* Milestones to millstones

April 20, 2010

Weathermen and sports pundits.

I’ve always said these are the top two professions where you can be wrong in your predictions a good part of the time and still keep your job.

Saw this piece on the “dwindlization” of milestones on The Wall Street Journal site by Matthew Futterman in which he writes:

  • “…this venerable game, which has been played in much the same form for more than a century, has come to a point few other organized professional sports have reached: There have been so many games and so many pitches thrown that just about every unusual event that is reasonably likely to happen already has. To find anything truly unique, historians have to slice the game so thinly that the most heralded achievements … are starting to seem a bit picayune.”
  • “The larger question for baseball is this: If enough time passes, can a sport effectively run out of history?”
  • “At the moment, this situation seems unique to baseball, which is one of the world’s most heavily played games. Through [April 15], there have been 173,383 games played since 1903, the year of the first modern World Series. In them, there had been some 50 million pitches thrown. ‘That’s a really large data set,’ said Ben Alamar, a sports-management professor at California’s Menlo College. ‘And if you’re talking about things happening in a single inning, multiply it by nine. Even in terms of anything happening in a particular game, we’re probably pretty much there.'”
  • “Given the size of Major League Baseball’s sample set, Phil Birnbaum, editor of ‘By the Numbers,’ a quarterly publication of the Society for American Baseball Research, calculated the average chances of events occurring in baseball that had never happened before at roughly one in 250,000. But the odds of certain events happening for the first time—a single player hitting five home runs in a game or a player hitting for the cycle in two consecutive games, for example—would be longer by several orders of magnitude.

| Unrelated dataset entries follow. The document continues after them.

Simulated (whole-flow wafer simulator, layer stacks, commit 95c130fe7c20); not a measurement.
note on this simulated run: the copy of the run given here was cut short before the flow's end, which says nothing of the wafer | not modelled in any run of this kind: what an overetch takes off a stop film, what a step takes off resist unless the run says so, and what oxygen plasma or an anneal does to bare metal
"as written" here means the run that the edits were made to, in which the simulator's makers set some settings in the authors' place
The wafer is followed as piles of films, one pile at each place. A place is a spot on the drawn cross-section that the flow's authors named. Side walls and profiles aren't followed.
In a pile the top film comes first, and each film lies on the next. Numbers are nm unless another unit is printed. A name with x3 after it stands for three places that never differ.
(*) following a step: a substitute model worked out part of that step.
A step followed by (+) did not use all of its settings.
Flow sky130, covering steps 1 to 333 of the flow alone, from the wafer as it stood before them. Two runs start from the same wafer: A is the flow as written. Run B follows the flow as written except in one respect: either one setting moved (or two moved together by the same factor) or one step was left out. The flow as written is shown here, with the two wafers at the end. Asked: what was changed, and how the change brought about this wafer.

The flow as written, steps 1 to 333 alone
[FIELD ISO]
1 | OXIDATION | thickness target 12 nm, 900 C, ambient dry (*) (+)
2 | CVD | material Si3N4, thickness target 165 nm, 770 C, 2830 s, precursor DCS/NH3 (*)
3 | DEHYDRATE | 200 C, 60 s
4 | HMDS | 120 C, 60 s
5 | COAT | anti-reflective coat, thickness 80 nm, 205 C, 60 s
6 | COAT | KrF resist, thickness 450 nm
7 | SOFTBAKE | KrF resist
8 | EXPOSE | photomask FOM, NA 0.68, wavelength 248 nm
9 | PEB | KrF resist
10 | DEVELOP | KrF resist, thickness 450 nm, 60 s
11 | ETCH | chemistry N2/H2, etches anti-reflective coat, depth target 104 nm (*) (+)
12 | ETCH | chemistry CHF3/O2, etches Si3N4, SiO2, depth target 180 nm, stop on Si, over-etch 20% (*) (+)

In a related item, Larry Granillo on Wezen-ball.com rediscovered his copy of the old 2001 Bill James Presents Stats Inc. Major League Handbook and looked back at the chances some players had to hit major marks. Suffice it to say, they have not all come true, but it sure is fun to go back and see what people were writing about back in the day. I think I’ll go through some of my baseball magazines from the 60’s and 70’s over the weekend, just to see what were the “important issues” for  those seasons.